In 1974, an aging Muhammad Ali was facing the much stronger George Foreman in a bout that came to be known as “The Rumble in the Jungle.” Entering the ring Foreman, while not particularly popular was, by all accounts, the big odds on favorite not only to defeat Ali but to knock him out early and humiliatingly.
Recognizing that he would be unable to defeat Foreman by going toe-to-toe with this behemoth, Ali employed a strategy that came to be known as the “rope-a-dope.”
The “rope-a-dope” has the inferior boxer leaning himself up against the ropes in the ring, allowing himself to be pummeled by his opponent, the intention being, that by covering up and weathering the attacks, the superior fighter will eventually punch himself out, giving the less powerful fighter the chance to then land a knock-out blow.
If this strategy in the ring is called the “rope-a-dope,” in the Hillary Clinton/Barack Obama bout, Obama — the underdog to the behemoth of the Democratic Party, Hillary Clinton — could be said to be employing the “Hope-a-dope.”
For years, Hillary Clinton was the one to beat, the “inevitable” nominee of the Democratic Party. Obama knew he simply could not win the nomination if he attempted to go toe-to-toe with her, exchanging policy ideas, points and counterpoints.
His chances, like Muhammad Ali’s, first rested on getting in some early jabs (winning the Iowa caucus), weathering the onslaught of critics, then, wearing Hillary down (winning South Carolina primary, Super Tuesday, the Potomac primaries). Finally, he’d come in in the late rounds, with a devastating blow (winning Texas), where the weary and vulnerable Clinton wouldn’t be able to “answer the bell”.
Obama’s strategy would be to hide behind meaningless bromides like “hope” knowing that, by doing so, he risked nothing that might expose him to be intellectually and politically inferior to Clinton, opening himself for an early knock-out blow.
Just as Foreman began to desperately flail for that one big haymaker, so too, did Hillary Clinton: Having BET owner Robert L. Johnson skillfully remind voters of Obama’s past cocaine use; Questioning Obama’s relationship with indicted gangster Tony Rezko; Charges of plagiarism, concerning Obama’s “words mean something” remarks; Claims that Obama wasn’t going to participate in more debates, etc.
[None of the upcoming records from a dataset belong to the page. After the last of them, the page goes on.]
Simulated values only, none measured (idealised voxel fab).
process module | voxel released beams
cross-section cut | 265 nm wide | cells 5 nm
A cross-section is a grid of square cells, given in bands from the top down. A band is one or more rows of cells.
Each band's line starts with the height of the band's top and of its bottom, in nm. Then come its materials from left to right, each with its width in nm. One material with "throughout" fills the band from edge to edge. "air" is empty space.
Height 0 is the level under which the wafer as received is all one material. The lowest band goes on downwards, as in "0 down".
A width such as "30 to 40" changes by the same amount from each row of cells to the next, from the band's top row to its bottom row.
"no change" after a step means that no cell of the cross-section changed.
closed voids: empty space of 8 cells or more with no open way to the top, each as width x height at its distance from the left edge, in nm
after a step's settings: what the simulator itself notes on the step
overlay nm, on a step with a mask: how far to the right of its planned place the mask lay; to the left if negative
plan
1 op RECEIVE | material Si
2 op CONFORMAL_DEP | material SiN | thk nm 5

These were the heavy punches thrown by a prizefighter, but they were easily absorbed, simply continuing to employ the “hope-a-dope” strategy of vacuous cliches that left Senator Clinton no target to hit.
Ultimately, Foreman fell to the lesser boxer on that day in Zaire more than three decades ago just as Hillary is falling to Obama as we get ready for the last “rounds” of the battle in Texas, Ohio and Pennsylvania..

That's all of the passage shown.